When you combine the rising cost of diesel with a weak freight market, you have a trucking industry that is concerned about what 2017 will bring. The Wall Street Journal cites the American Transportation Research Institute that states fuel is one of the biggest expenses in the trucking industry, with diesel accounting for an average of 30% to 40% of a fleet’s spending. That’s a lot of money no matter how you look at it.
What Happened to Cause Rising Diesel Prices?
In case you missed it, the Organization of the Petroleum Exporting Countries agreed late last year to cut oil production.
With rising gas prices, truckers are now faced with more challenges than ever, as this expense can make it even more difficult to deal with a weak demand from shippers. Particularly when brokers are taking their cut off the top.
What Will the Future Bring?
Despite the fact that the calendar turned to a new year, this hasn’t done much to bring an end to rising fuel costs.
In fact, the average price of both diesel and regular grade gasoline continues to skyrocket. For instance, the average diesel price in the United States has reached $2.56, which is an eight cent increase when compared to three weeks ago.

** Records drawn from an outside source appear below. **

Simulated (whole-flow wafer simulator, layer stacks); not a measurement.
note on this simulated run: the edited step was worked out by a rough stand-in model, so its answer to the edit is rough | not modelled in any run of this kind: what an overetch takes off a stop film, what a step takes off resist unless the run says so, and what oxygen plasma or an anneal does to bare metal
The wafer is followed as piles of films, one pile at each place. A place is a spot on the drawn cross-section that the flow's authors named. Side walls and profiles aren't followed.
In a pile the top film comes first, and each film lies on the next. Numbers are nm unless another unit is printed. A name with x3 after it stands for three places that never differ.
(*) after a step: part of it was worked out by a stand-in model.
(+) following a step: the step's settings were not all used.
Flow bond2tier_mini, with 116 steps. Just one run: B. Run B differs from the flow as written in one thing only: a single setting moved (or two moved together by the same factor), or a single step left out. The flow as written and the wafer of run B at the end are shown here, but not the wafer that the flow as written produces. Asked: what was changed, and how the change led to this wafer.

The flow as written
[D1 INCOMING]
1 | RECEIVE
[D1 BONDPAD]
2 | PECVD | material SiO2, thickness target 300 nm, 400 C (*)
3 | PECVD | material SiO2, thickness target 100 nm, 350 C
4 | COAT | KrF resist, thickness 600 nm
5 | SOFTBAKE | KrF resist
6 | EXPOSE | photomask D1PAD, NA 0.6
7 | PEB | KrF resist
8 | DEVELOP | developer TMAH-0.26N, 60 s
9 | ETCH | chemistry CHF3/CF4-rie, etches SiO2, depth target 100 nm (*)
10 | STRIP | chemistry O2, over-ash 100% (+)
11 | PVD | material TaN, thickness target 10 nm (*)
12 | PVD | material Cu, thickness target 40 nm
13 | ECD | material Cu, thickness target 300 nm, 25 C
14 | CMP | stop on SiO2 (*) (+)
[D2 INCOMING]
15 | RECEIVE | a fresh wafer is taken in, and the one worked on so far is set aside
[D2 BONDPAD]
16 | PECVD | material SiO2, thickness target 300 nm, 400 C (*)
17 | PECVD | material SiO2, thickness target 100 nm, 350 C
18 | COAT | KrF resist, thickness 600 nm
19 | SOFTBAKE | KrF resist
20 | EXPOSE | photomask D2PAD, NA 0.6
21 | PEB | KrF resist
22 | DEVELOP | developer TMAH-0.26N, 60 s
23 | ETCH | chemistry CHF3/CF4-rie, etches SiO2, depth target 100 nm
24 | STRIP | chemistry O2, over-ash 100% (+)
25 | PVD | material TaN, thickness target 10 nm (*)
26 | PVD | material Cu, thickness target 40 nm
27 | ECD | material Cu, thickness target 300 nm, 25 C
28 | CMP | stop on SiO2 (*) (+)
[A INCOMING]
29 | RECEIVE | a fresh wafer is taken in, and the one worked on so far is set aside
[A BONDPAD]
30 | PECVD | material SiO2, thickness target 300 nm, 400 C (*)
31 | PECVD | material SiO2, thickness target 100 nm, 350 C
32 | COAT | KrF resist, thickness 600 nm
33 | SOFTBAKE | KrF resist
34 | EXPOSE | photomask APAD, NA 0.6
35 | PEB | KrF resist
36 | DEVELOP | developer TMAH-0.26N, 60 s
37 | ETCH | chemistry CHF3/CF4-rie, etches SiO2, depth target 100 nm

With all this in mind, fleet owners are turning their attention to fleet management solutions that can help them save money, such as by keeping trucks on time and reducing the number of hours lost on the road and searching for parking.
There is no way of knowing what will happen to diesel prices as 2017 wears on, but the upward trend would mean even more budget changes for fleets. Only time will tell what’s to come.